The Girl Who Struck Out Babe Ruth and Lou Gehrig
In April 1931, 17-year-old Jackie Mitchell faced Babe Ruth and Lou Gehrig in Chattanooga and struck out both Yankees icons in sequence.
On April 2, 1931, a 17-year-old left-handed pitcher named Jackie Mitchell walked to the mound at Engel Stadium in Chattanooga, Tennessee. She was there to pitch for the Chattanooga Lookouts, a Double-A minor league team, in an exhibition game against the New York Yankees. The first batter she faced was Babe Ruth. The second was Lou Gehrig.
She struck them both out.
The box score is real. The newspaper headlines are real. The debate over whether Ruth and Gehrig swung honestly has never been settled, and it has been going on for nearly a hundred years.
The Showman
To understand how Jackie Mitchell ended up on that mound, you have to understand Joe Engel. Engel owned the Chattanooga Lookouts, and he was one of baseball's great promoters, a man who would do almost anything to sell tickets. He once traded a player for a turkey, then had the bird cooked and served to sportswriters. He staged elephant rides and put singing canaries in the grandstands. When the Yankees scheduled a pair of exhibition games in Chattanooga on their train ride north from spring training in Florida, Engel saw an opportunity nobody else would have considered.
He signed Jackie Mitchell to a contract.
Mitchell was not some random stunt casting. She had grown up as a neighbor of Dazzy Vance, a Hall of Fame pitcher who taught her his signature pitch, a sinking drop ball. She had been playing organized baseball since childhood, competed on both men's and women's teams in the Chattanooga area, and had once struck out nine men in a game at age 16. She was left-handed, which made her sinker break in a direction that right-handed batters found especially difficult to track. She was a real pitcher. She was also a teenage girl, and Engel knew exactly what that meant for ticket sales.
The At-Bats
The game was originally scheduled for April 1 and rained out, which only added to the conspiracy theories that would follow. On April 2, before a packed house, Lookouts starting pitcher Clyde Barfoot gave up a double and a single to start the first inning. Manager Bert Niehoff pulled him and waved Mitchell in from the bullpen.

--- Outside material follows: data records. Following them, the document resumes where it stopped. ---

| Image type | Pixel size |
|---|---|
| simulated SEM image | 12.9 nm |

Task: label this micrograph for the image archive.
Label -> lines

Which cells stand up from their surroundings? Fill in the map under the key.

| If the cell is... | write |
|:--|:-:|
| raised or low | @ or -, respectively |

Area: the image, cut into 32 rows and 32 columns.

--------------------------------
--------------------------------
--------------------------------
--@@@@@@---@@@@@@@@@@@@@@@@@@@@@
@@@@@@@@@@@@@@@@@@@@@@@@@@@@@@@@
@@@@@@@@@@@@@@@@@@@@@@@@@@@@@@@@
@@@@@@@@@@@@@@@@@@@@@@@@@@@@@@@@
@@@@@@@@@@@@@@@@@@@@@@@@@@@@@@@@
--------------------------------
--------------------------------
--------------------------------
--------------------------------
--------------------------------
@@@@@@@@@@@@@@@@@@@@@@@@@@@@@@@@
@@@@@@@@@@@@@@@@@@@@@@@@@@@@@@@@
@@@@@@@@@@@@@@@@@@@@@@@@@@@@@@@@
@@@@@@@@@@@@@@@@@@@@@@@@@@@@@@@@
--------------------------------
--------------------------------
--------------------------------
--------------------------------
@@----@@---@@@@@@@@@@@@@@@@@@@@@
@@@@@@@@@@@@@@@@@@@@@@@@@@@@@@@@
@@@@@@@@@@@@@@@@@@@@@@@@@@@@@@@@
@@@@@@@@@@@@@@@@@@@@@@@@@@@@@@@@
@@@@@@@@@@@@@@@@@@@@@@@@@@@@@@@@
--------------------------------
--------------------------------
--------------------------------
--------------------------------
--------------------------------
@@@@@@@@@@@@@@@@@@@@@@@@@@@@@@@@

Ruth stepped to the plate. He tipped his cap to the teenager on the mound. Mitchell wound up and threw. Ruth swung hard and missed. She threw again. He swung again and missed. On the third pitch, Ruth watched it cross the plate without swinging. The umpire called strike three. Ruth flung his bat toward the dugout and argued the call before walking back to the bench.
Gehrig was next. He swung at three consecutive pitches, missing all of them, and returned quietly to the dugout.
Mitchell then walked the next batter, Tony Lazzeri, on five pitches. She had reportedly overworked her arm in preparation for the game and was pulled at that point. The Yankees went on to win 14-4. None of that mattered. The story was already written.
The New York Times ran the headline the next day. The editorial page added that "the prospect grows gloomier for misogynists."
Were They Faking?
This is the question that has followed the story ever since. The Lookouts' owner was a showman. The game was an exhibition. The original date was April Fools' Day. All of these facts point toward a setup.
But the evidence on the other side is harder to dismiss than most people think. Ruth was not known for his generosity toward women. He was quoted before the game saying women "will never make good" in baseball because "they are too delicate." Gehrig, by every account of his character, was too earnest and competitive to fake a strikeout. Tony Lazzeri, who followed Mitchell, later said the only instruction he received was "don't hit one up the middle and kill her." Several of Mitchell's contemporaries pointed out that she was a left-handed pitcher with an unusual sidearm delivery throwing to two left-handed hitters who had never seen her before. Unfamiliarity with a pitcher's motion and speed can neutralize even the best hitters, at least for one at-bat.
Mitchell herself never wavered. She maintained until her death in 1987 that the strikeouts were legitimate.
Baseball commissioner Kenesaw Mountain Landis was widely reported to have voided her contract shortly after the game, declaring the sport "too strenuous for women," though no documentation of this ruling has ever been found. Mitchell went on to play for various exhibition and barnstorming teams, including the House of David, but she never pitched in organized professional baseball again.
Whether the strikeouts were real or staged, nobody involved ever publicly admitted to faking them. Ruth and Gehrig took the answer with them.